Jowyk began researching his law school's gun policy following the January incident in which a disgruntled student at Appalachian Law School, Peter Odighizuwa, allegedly shot and killed the school's dean, a professor and a student on campus before being subdued by two armed students, Mikael Gross and Tracy Bridges.
Gross and Bridges reportedly ran to their cars to fetch their own guns and returned to confront Odighizuwa, who surrendered after allegedly initiating a fistfight.
Jowyk was heartened by the students' intervention. But looking into GMU's gun policy, Jowyk found to his dismay that the school's board of visitors had in 1995 passed a ban on all weapons, concealed or otherwise, except by law enforcement officials.
Anyone who violates the school's gun ban would face administrative repercussions but not criminal charges, according to Jowyk.
Then in April, Virginia's Democratic governor, Mark Warner, signed a law prohibiting local governments from using administrative rules to pass gun restrictions that go beyond existing state law.
Jowyk's Second Amendment group is now investigating how that law might apply to GMU, though the group has not yet approached school administrators about changing the policy.
"There is a question that's being bandied about in the Commonwealth whether or not this university qualifies under that law as a locality," said Mike Lynch, chief of police for GMU law school's police department. "Today, I don't think we have the answer."
If that legal question is eventually resolved in the school's favor, Lynch says he will likely recommend that the weapons ban continue.

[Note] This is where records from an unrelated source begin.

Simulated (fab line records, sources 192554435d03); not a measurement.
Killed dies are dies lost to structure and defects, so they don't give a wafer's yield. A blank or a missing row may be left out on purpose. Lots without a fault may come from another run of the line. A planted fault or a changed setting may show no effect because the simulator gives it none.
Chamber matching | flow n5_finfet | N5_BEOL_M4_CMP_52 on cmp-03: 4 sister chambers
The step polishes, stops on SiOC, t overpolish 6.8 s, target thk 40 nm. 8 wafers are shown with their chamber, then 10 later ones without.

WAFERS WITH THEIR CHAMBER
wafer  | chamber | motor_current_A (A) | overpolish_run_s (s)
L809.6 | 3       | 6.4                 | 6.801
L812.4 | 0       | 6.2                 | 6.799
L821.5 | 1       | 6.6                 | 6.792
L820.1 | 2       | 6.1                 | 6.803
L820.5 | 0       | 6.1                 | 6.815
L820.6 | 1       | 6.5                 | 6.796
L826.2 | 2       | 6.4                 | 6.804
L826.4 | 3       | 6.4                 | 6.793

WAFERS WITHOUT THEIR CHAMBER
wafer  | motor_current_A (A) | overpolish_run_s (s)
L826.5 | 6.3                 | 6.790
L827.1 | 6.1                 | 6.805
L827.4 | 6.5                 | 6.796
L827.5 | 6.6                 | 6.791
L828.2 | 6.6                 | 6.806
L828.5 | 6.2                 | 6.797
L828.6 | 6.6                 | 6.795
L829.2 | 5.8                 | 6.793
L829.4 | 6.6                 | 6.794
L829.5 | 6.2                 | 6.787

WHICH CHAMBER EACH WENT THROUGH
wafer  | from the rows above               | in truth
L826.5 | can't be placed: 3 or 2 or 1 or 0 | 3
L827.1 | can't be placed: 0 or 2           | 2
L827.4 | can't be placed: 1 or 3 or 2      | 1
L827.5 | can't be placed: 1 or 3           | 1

"The more people that have guns...on them, it is my opinion that that would increase the propensity for somebody getting hurt," either through accident or mischief, said Lynch. "And I don't want to see that."
But the controversy surrounding gun bans on state colleges and universities isn't limited to Virginia.
In January, the Utah legislature launched an inquiry into the University of Utah's 25-year-old gun ban after state Attorney General Mark Shurtleff said state laws on concealed weapons prohibited agencies and schools from banning them from state property.
"We need to have the right to exclude weapons on campus," University of Utah President Bernie Machen testified to legislators, describing the decision as a matter of academic freedom. "If it ain't broke, don't fix it," he said. Machen has also argued that the ban fosters a safe learning environment.
On March 6, the Utah Senate passed a GOP-sponsored bill allowing the legislature to cut in half the school's administration budget if the gun ban continues. The university responded two weeks later by initiating a court challenge, asking a U.S. District Court judge to uphold the school's gun ban.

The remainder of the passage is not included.